Northwestel makes pitch for competition subsidy

After agreeing that Northwestel faces unique problems, the CRTC still wants proof that the telco needs a subsidy to maintain basic telecommunications services in northern Canada.

By NUNATSIAQ NEWS

SEAN McKIBBON

IQALUIT— Northwestel will ask the Canadian Radio and Telecommunications Commission (CRTC) next week for a subsidy to help the company preserve telephone services and prepare for long distance competition.

“Some of the communities where we operate are just not profitable,” said Anne Grainger, a spokesperson for Northwestel. Her company is bracing itself for the start of long distance competition in Nunavut and other areas of its business territory in the Northwest Territories, Yukon and northern British Columbia.

In its ongoing drive to bring long distance competition to the North, the CRTC came up with a new definition last fall for basic telephone service and gave Northwestel and other independent local phone companies in northern Canada until Jan. 1, 2001 to start making improvements to their basic packages.

It also re-iterated that long distance competition is coming.

The CRTC’s new definition of basic service includes:

* local internet access;
* single line, touch tone service provided via digital switch;
* voice mail;
* telephone privacy features such as call display;
* 911 service;
* access to the long distance network;
* directory services and a local phone book.

Plan revealed next week

Next week, Northwestel will tell the CRTC just how it plans to make that package of bells and whistles a reality and still compete with southern long distance telephone companies that are clamouring for access to Northwestel’s market.

It’s a market the CRTC also recognized as a special case in the Canadian telecommunications industry.

Because of Northwestel’s sparsely populated market and the harsh conditions the company has to operate in, the CRTC recognized in its decision that the company faces “unique and difficult challenges.”

“The CRTC had three goals in its decision,” said Marguerite Vogel, the CRTC’s regional director of the Western and Territories region. “We wanted to extend service to areas that were not currently being served, upgrade existing services and maintain existing service levels.”

Northwestel operates in what the CRTC calls a high cost service area— an area where in most communities the costs of providing services are greater than the revenues generated from telephone subscribers.

Phone companies with monopolies have long used the money they make on long distance rates to subsidize basic service in remote areas.

Competition could change all of that, with falling prices making the profit margin too thin to support a subsidy.
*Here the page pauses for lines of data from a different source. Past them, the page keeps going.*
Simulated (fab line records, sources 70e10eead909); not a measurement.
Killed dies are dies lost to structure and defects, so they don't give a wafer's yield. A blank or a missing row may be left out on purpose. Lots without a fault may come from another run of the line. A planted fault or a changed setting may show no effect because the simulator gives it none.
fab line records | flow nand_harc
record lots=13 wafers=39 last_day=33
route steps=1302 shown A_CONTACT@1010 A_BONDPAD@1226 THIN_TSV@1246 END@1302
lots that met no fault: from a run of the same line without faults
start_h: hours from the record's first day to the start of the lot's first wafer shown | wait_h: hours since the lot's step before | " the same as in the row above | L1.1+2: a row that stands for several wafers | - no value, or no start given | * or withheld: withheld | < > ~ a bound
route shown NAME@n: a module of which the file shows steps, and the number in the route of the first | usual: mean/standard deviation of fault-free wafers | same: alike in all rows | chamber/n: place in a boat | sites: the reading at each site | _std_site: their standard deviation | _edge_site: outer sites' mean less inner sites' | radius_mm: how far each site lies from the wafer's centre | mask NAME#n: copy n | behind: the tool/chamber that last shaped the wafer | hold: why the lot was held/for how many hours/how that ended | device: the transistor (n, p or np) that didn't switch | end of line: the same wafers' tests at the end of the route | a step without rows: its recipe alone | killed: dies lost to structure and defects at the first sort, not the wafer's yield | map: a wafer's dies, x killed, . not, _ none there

“In some communities, there is no business case to provide services,” said Grainger.

No competition until 2001

However, competitors such as Call-net (Sprint) and Westel probably won’t be able to enter the market until 2001. Although the CRTC did say two years ago that long distance competition would not happen before July 1, 2000, the commission now says it won’t have the rules for competition worked out until late in the fourth quarter of 2000.

That means true competition probably won’t start before 2001, said Grainger.

“How much can Northwestel charge a competitor for the use of our network? Because they aren’t going to build their own— too expensive. That’s all going to be worked out in these proceedings,” said Grainger.

Northwestel executives are confident they will be able to demonstrate the necessity of a subsidy to help them compete and upgrade and maintain services, she said.

Even without Northwestel’s market being opened to direct competition, Grainger said the company is feeling the effects of the telephone war in the south.

With all of the flat rate and low rate plans being offered to southern consumers, many people in the North are simply avoiding Northwestel’s long distance tolls by having their friends call them.

There are also people who use pre-paid calling cards purchased in the south— something Grainger said people aren’t really allowed to do. There are even 800 numbers people call to get around Northwestel’s long distance charges, she said.

“People just don’t want to pay those rates,” said Grainger.

Although Grainger believes the source of any subsidy would be phone companies in the south, Vogel said this was not certain.

She said the on-going process— of which Northwestel’s submission on Jan. 17 is just the first part — would determine who would pay the subsidy and how that subsidy would be collected.

Hearings on the matter will be held in June 2000 in Whitehorse. Interested parties were to have registered with the CRTC by Dec. 16, although Vogel said that organizations could write to the director general of the CRTC for special inclusion.

At present, the Nunavut government is the only organization from Nunavut that appears on the CRTC’s list of interested parties.